The Royal Castle, located in the very heart of Warsaw, is the last seat of Polish monarchs. Its history goes as far as the 14th century, when the Great Tower was built. The majority of work dates back to the late 16 and 17 centuries. Despite of numerous adversities, including the partitions of Poland and almost complete destruction during World War II, the Royal Castle is still open to the public. Various exhibitions and works of art can be seen either individually or with a guide, with plenty of language options to choose from.
The Royal Castle in Warsaw is the former residence of the kings of Poland and the seat of the authorities of the First Polish Republic. Currently, it serves as a museum and representative. In 1980, the Royal Castle and the Old Town were entered on the UNESCO World Heritage List.
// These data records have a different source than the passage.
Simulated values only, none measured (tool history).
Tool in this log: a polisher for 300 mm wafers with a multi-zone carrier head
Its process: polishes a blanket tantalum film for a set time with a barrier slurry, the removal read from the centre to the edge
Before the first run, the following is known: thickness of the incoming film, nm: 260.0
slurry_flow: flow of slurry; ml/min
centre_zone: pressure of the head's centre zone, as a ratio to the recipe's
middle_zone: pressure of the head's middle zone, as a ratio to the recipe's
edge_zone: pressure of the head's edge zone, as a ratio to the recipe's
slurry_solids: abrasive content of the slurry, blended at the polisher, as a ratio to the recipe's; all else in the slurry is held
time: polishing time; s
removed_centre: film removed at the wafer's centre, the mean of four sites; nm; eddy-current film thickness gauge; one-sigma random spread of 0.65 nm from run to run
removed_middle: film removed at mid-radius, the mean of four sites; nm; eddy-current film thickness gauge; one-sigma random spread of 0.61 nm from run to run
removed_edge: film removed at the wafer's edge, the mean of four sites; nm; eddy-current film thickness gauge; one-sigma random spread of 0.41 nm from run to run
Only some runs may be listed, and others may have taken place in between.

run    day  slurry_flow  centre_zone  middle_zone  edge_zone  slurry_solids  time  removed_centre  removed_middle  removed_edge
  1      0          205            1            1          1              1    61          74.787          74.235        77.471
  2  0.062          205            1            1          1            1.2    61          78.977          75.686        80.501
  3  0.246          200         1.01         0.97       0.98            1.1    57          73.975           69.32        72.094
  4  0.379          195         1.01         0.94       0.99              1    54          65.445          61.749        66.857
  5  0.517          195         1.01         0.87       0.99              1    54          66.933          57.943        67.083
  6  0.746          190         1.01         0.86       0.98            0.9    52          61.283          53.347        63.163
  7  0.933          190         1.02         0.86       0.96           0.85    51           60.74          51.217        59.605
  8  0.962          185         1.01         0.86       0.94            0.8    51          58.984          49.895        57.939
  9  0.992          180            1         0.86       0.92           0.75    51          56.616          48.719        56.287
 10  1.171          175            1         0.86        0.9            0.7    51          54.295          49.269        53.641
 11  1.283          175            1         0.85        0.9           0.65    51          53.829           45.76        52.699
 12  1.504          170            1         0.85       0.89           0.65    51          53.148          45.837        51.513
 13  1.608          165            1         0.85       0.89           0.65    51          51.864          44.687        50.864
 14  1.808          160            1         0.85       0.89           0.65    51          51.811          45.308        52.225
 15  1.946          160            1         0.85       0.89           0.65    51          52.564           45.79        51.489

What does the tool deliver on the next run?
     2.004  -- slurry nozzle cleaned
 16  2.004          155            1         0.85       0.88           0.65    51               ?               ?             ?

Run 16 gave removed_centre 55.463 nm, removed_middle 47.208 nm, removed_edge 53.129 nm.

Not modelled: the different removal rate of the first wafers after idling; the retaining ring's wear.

The beginnings of the Royal Castle date back to the 14th century. At that time, there was a stronghold of the dukes of Masovia, and then the Great Tower, known today as the Grodzka Tower, was built. In the 16th and 17th centuries, during the reign of Sigismund III Vasa, the castle underwent a thorough expansion. In 1611, the king and his court moved from Wawel to Warsaw. From that moment on, the castle became a royal residence. It was also the seat of the Seym and the administrative and cultural center of the country. In the middle of the 17th century, the castle was destroyed during the wars with Sweden. Then it was restored by the rulers of the Wettin (Saxons) dynasty. During the reign of the last king of Poland - Stanisław Poniatowski, the Royal Castle experienced its greatest splendor. During World War I, the Royal Castle became the residence of the German General Governor, then, after regaining independence, the castle was the seat of the Head of State and the residence of the President of the Republic of Poland. In 1944, at the behest of Hitler, both Warsaw and the Royal Castle were completely destroyed. Only the basements (cellars), the lower part of the Grodzka Tower, the building of the Royal Library and the Kubicki Arcades have survived. The castle was rebuilt in its shell only in July 1974, and in 1984 the reconstructed interiors were made available to visitors.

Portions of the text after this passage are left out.